PG&E tasked a non-engineer – just 24 years old, straight out of college and admittedly confused by federal pipeline regulations – with the job of drafting PG&E’s rationale for avoiding mandated inspections on certain at-risk pipelines just before the San Bruno gas explosion.
“I was confused” about apparent contradictions in the federal pipeline regulations, Calvin Lui testified Friday in the federal pipeline safety trial of PG&E. He admitted that he never sought guidance for that confusion beyond the walls of the company.
Lui was brand new at the company in May 2010 when assigned to write a “memo to file” about the company’s decision to avoid high pressure water inspections on untested lines following pressure surges. Although regulations appeared to require such inspections, Lui said company engineers considered the pressure surges insignificant.

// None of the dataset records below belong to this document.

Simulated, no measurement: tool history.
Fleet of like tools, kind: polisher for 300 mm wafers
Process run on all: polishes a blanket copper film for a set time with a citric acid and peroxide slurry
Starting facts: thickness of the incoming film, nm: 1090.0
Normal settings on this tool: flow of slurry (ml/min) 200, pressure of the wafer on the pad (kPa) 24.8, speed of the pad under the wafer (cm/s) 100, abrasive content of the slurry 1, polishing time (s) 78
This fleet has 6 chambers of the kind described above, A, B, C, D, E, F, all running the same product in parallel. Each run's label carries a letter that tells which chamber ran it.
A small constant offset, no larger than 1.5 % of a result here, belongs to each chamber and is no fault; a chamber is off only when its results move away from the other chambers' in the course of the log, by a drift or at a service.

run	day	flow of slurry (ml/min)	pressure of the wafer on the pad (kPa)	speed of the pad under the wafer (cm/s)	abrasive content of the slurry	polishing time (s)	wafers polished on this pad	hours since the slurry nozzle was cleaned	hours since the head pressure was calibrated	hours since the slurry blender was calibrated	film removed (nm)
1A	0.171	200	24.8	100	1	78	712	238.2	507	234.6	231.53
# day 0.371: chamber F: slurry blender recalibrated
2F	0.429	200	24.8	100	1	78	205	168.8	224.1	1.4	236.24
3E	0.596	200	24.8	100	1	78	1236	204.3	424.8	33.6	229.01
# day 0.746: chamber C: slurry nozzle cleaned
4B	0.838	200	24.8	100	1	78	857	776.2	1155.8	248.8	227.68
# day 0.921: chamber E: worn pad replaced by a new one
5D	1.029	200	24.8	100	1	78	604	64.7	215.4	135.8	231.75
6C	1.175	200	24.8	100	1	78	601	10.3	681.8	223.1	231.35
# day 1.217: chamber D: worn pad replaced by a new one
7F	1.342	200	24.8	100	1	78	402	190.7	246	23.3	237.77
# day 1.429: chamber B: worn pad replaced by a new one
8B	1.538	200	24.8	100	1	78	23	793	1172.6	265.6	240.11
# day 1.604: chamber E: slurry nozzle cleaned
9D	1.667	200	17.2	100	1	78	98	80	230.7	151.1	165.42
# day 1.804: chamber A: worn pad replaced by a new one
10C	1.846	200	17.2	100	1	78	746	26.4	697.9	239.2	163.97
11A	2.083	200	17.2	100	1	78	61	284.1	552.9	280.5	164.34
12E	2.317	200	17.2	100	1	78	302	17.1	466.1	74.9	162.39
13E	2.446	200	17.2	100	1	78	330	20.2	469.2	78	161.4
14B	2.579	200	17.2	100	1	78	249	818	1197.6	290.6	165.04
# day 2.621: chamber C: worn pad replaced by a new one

Lui’s memo is a key issue at the heart of the obstruction charge the company faces. PG&E is charged with misleading National Transportation Safety Board investigators as they probed the September 2010 blast by insisting the company did not have an approved policy to avoid costly inspections for its older, at risk pipelines following the pressure surges.
Prosecutors point to Lui’s memo as proof the company had such a policy. PG&E lawyers will use it to show the company was grappling with complex and contradictory regulations and as proof that no final decisions had been made.
Lui testified Friday that he wrote the “memo to file”– two years before he became a licensed engineer -- to summarize the company’s thinking with a state audit looming.
He said although his memo justified the company’s position of not inspecting pipelines unless pressure levels exceed federal allowable levels by ten percent, no such policy was in actually in effect.
In any event, the issue that was addressed in his memo never came up during the state, Lui said.
In earlier testimony, Lui’s boss, veteran engineer William Manegold recounted how he wrote his own justification for the policy but shredded after the issue was not raised in the audit. Manegold testified that he feared PG&E was about to be “slaughtered” in the audit because he failed to provide technical support for the 10 percent stance.
As support, PG&E defense attorneys have repeatedly pointed out that BP, another pipeline operator, asserted the 10 percent buffer in its defense in a separate audit. However, as federal prosecutors have shown the line at issue in that audit had been tested by the very method PG&E’s policy sought to avoid.
On the stand, Lui said he wrote the memo despite the fact that he and his colleagues were puzzled about the federal rule that stresses that any pressure surge, no matter how small, must trigger inspections.
“That was a little bit confusing for us,” he said. “The answer is very black and white. It doesn’t make sense from an engineering perspective” given that pipelines typically operate with generous safety margins and were unlikely to fail following such minor surges.
Hoffman asked Lui – who was not yet an engineer at the time -- was trained to only consider surges beyond 10 percent as meriting inspections.
“We were trained at all times to follow the code,” he replied.
Lui said he did not know that the BP audit issue – the one the company used to justify not testing over pressurized gas pipelines -- involved a pipeline that had in fact already been tested.
He also acknowledged that no one at the company asked state or federal pipeline officials about the issue. He said he did not raise the 10 percent margin during the state audit.
“That topic did not come up,” he said.
After Lui testified, federal prosecutors announced they intend to rest their case by the middle of next week, signaling that a number of high profile witnesses will not be summoned to the stand.
Among those who will now be spared are former PG&E head Peter Darbee and former regulatory affairs vice president Brian Cherry. It was Cherry who forced out amid a scandal involving improper backdoor communications between the company and regulators.
Prosecutors also will not call Leslie Banach McNiece, a former employee turned whistle-blower previously billed as a star witness to show the company valued profits above safety. Federal authorities did not explain their decision.